May 17th, 2012 | Global Times Short-term trade recovery expected to elude China
According to statistics released last week from China’s General Administration of Customs, the nation’s imports and exports both took a nosedive last month. China’s exports increased by only 4.9 percent year-on-year in April, down from a year-on-year growth rate of 8.9 percent in March and well below the 8.5 percent figure the market had anticipated. Meanwhile, the nation’s imports inched up by only 0.3 percent year-on-year in April, down dramatically from both the previous month’s year-on-year gain of 5.3 percent and the 10.9 percent which was predicted by economists.

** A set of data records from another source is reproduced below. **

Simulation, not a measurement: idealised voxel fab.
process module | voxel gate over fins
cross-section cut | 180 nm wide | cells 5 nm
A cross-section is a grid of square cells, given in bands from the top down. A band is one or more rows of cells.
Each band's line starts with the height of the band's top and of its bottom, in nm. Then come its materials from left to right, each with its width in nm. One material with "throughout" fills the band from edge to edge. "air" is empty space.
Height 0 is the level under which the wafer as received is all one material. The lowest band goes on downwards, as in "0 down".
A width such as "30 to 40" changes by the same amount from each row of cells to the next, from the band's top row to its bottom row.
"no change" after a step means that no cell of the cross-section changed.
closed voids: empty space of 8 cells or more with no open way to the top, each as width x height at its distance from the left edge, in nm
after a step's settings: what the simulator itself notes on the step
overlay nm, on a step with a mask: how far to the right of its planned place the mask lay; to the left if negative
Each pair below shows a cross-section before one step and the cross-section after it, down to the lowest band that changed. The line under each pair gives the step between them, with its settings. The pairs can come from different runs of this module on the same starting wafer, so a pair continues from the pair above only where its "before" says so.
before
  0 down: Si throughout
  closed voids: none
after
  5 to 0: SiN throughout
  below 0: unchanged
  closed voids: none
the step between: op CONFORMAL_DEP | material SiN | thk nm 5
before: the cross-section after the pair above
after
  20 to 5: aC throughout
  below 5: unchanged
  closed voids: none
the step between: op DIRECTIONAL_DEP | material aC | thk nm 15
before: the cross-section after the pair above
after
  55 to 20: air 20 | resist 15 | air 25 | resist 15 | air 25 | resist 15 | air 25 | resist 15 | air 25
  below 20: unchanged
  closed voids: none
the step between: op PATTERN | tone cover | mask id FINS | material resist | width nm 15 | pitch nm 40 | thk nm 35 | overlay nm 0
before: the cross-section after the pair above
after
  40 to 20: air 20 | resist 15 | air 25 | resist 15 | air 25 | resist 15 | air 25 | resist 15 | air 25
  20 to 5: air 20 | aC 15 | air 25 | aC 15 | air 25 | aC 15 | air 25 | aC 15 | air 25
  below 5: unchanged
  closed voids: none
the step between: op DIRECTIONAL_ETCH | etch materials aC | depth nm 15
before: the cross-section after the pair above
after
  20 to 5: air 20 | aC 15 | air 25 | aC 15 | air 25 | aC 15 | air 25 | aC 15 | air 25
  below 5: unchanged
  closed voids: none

Despite these disappointing numbers, many analysts are optimistic that China’s trade will pick up again in the coming quarters. Yet, with weak demand both at home and abroad, I think it will be a long time before China’s imports and exports experience the same kind of robust growth witnessed in years past.
China’s export orders will likely continue to falter as demand from the nation’s major trade partners, the European Union and the US, remains depressed due to ongoing economic concerns in these areas. Specifically, fears of a further recession in the eurozone are expected to drive down demand for Chinese goods in the months ahead. In April, the eurozone’s manufacturing purchasing managers’ index (PMI) dropped to a three-year low of 45.9 percent, according to Markit Economics, a global business service provider. While the US’s manufacturing PMI looked slightly better after jumping 1.4 percent to 54.8 percent last month, with a raft of fiscal stimulus policies set to end this year, the country’s economic recovery may be slower than expected.
At the same time, sluggish economic growth in China will likely weigh on domestic demand and keep imports down. Business owners in China currently show little interest in further investment and expansion, as measured by recent drops in long-term corporate loans. According to statistics from the People’s Bank of China (PBC), the volume of long-term loans made to businesses in April dropped 46 percent from the same month last year, while about three quarters of the financing vehicles issued to new enterprises were for short-term loans.
Along with decreases in lending, enterprises in China are clearly losing confidence in the country’s economy. According to a survey of 5,000 companies by the PBC, an index tracking enterprises’ confidence in the country’s economy sank to 39.2 percent in the first quarter of this year, the third consecutive quarter of decrease, far below the 50 percent mark which separates optimism from pessimism. As China’s business climate gets frostier and its entrepreneurs become less ambitious, it’s inevitable that imports will suffer in the process.
Signs of a slowdown in foreign trade growth were already apparent earlier this month at the Canton Fair, the country’s largest trade show and a bellwether for China’s import and export outlook. The value of export transactions declined at the most recent fair by 5 percent, the first decrease since the spring of 2009.
Before China’s trade situation gets any worse, I recommend the government implement rebate policies and lower taxes for importers and exporters.